Tag Archives: s3

Case Study Nerd

Dissecting Elevators Part 8: deploying

If you examine the repo, you’ll see it’s a Django app; and the Procfile and requirements.txt would make you think the app itself was deployed on Heroku, but you would be wrong!

You may be surprised to find out that the Elevators Explorer is a static HTML app. Or maybe not if you read the previous seven parts. This was inspired by NPR Apps’s app-templates project and general malaise dealing with servers. At The Texas Tribune, we’ve talked about turning our data apps into static files; the general reasons being:

  1. Data apps are generally not dynamic. Making a server render the same output over and over is a waste of resources and takes away resources from rendering truly dynamic content.
  2. Static sites do not go down. When they do go down, you’ve got big problems.
  3. They don’t need fancy infrastructure. No database, no caching, no app server, no media server. They are the easiest kind of website to deploy.

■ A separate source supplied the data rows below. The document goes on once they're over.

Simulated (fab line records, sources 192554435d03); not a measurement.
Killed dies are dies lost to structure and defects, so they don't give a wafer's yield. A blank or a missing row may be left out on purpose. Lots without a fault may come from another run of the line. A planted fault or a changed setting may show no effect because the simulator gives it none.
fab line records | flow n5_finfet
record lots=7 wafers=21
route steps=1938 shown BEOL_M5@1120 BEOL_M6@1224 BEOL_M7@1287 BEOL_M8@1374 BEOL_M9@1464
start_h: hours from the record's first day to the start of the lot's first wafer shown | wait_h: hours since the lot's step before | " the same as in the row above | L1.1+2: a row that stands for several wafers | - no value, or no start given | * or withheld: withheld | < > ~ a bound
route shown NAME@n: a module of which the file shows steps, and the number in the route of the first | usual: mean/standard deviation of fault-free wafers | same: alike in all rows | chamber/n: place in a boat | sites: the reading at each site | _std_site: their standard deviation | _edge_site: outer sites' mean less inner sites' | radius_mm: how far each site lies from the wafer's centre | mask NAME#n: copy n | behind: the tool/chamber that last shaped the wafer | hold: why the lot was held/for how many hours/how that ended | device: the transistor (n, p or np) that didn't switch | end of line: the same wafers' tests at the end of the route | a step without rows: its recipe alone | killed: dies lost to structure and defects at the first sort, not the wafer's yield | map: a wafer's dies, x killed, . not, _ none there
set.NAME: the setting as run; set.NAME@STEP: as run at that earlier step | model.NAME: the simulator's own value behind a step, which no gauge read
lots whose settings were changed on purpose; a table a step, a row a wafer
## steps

So how do you turn a site served from a fancy framework like Django into a static site? Let’s start by looking at what I actually do in my terminal:

  1. I make sure my local dev server is running. For now that looks like python manage.py runserver 0.0.0.0:8000.
  2. In another window, I run make site; make upload. I can’t do make site upload right now because I need to handle a non-zero exit status in  make site.

make site

And now looking at the make site command in my Makefile, here’s the abridged version of that command:

site:
    cd site && wget -r localhost:8000 --force-html -e robots=off -nH -nv --max-redirect 0

And the detailed breakdown of that command:

  • cd site: this is the working directory I want the files downloaded to.
  • wget: this is the command that does the actual work. “GNU Wget is a free utility for non-interactive download of files from the Web.”
  • r: recursive
  • localhost:8000: the host to download files from
  • --force-html: Without this, wget would not interpret the django trailing-slash urls as html
  • -e robots=off: Not really necessary, but does prevent a 404 request to robots.txt
  • -nH: Disable generation of host-prefixed directories so the file paths are cleaner
  • -nv: Turn off verbose without being completely quiet, but no so quiet that I wouldn’t see errors
  • --max-redirect 0: Right now I’m using OpenDNS, and when I do hit a 404, this keeps me from downloading OpenDNS’s stupid search page.

If you’re interested in wget, I highly recommend skimming the wget manual to learn about other cool options and checking out commandlinefu’s wget recipes.

Levar Burton enjoys reading UNIX Man pages, so should you!

Out of the box, wget will do a very job of getting everything needed to build a Django site, as long as you aren’t using AJAX to pull things in. But the Elevator Explorer does use AJAX. To trick wget into downloading these, I added hints to the templates:

<script src="{{ STATIC_URL }}tx_elevators/js/search.js"></script>
<a class="prefetch-hint" href="/chart/search/data.json" rel="nofollow" style="display: none;"></a>

In the future, I think I’ll refine this by putting the anchor directly before the script tag, switch to using the {% url %} templatetag, and then you can get at that url with something like this jQuery pseudocode:

<a href="{% url 'my_data_source' %}"></a>
<script>
  var url = $('script:last').prev().attr('href'); $.ajax(url, ...);
</script>

This will hopefully be a decent solution the common problem of trying to use named Django urls in JavaScript. The next problem I discovered is that I needed the json I sent to look like a file to wget so it wouldn’t mangle it to index.html (breaking the requests inside the static site). I just changed the url patterns to end in “.json$” instead of “/$” in 36f276.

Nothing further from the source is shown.